Range worries analyzed

Range worries analyzed

With an EV in your garage, your “tank” is always topped up every morning—certainly not the usual experience with gasoline-fueled cars. So with an EV, you will worry about a tank that is only quarter-full far less often.

A long-day’s road trip into unfamiliar territory, however, forces the driver to plan. It is not about finding a place to plug in, provided you carry along a 100-ft extension cord. Superchargers and Level Three public chargers excepted, the limiting factor is the considerable time that it takes to charge, and what you do during the wait. Essentially, one must look for hotels with nearby charging facilities (and perhaps phone ahead to reserve space). That means, at best, only 250 leisurely miles each day.

But overnight (ten hours) on 120 volts only gets you another 45 miles (a full charge takes 52 hours). With a 24 amp line at a Level Two public station, you get 190 miles overnight. With a 40 amp 220V circuit (the NEMA 14-50 connector), you get the full 300 miles. (These are Tesla Model S numbers.)

So there should be less range anxiety for ordinary around-town stuff where 50 miles a day is a lot--but there is less freedom of movement for last-minute get-away weekends where you haven’t planned ahead. Yet with what you are saving on fuel every month, you can afford to rent another car for such infrequent occasions.

ian | 5 maggio 2013

Don't forget about all the 50 amp connections at RV parks and camp grounds.

You're pretty much spot on though. Until the Supercharger network gets built out multi day road trips will take a bit more planning than usual. To say that you're limited to 250 miles a day is simply not true. Unless you're going seriosly off grid. Even then I bet if you did some research you'd be able to find a connection with enough juice that you wouldn't have to wait more than a few hous for a full charge.

Benz | 6 maggio 2013

I want to say something.

But how shall I phrase it?

Owning and driving an EV requires you to think differently.

You know, there is a normal toothbrush and there is an electrical toothbrush. Both are used for the same purpose. And both require a different way of using it. People have to get used to it. That's all there is. People need to adapt and accept that as time goes by, gradually things do change. Nothing stays the same (almost). Therefore, I say: "Go with the flow". But not everybody does that.

Yes, that's what I wanted to say.

Brian H | 6 maggio 2013

What is needed is more "Power to the People"! :D

wcalvin | 6 maggio 2013

I was including RV parks in Level Two. The problem there is; Who wants to hang around an RV park for so long? They are not usually in scenic spots or near a motel. Just handy in a pinch.

ian | 6 maggio 2013

Well said Benz! By far the best post of yours that I've read. ;-)

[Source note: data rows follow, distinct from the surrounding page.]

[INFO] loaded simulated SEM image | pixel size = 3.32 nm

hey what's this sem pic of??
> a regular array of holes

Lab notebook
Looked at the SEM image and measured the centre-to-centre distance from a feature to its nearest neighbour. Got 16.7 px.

wcalvin - Gotcha. I still think your 250 mile daily is a little conservative. I don't have an S yet though so I'm only basing that on what I've read.

alanwwebb | 6 maggio 2013

Range anxiety is for newbies and journalists.
After you've driven an EV for awhile, you get to know it.
You don't try to drive 300 miles unless you are making a point.
You won't get 250 either unless you are pretty careful.
You tool around comfortably for a couple hundred miles, go home
and charge up.

But, I will say the Model S eats electrons far faster than our Roadster Sport.
Could be hauling the extra 1900 pounds up those Colorado hills.
Ya think?

zero2hide | 6 maggio 2013

And let's keep in mind folks, the USA has electric infrastructure already in place to support EVs. Access to cheap electricity is almost everywhere here, and can even be produced by a variety of mechanisms unlike say hydrogen stations, (they'll catch on real quick btw, not!)

My personal gut feeling is that pure BEV adoption will happen way quicker than the general public can currently visualize, but it will be other countries that will lead the way in the adoption curve due to higher gasoline costs relative to income.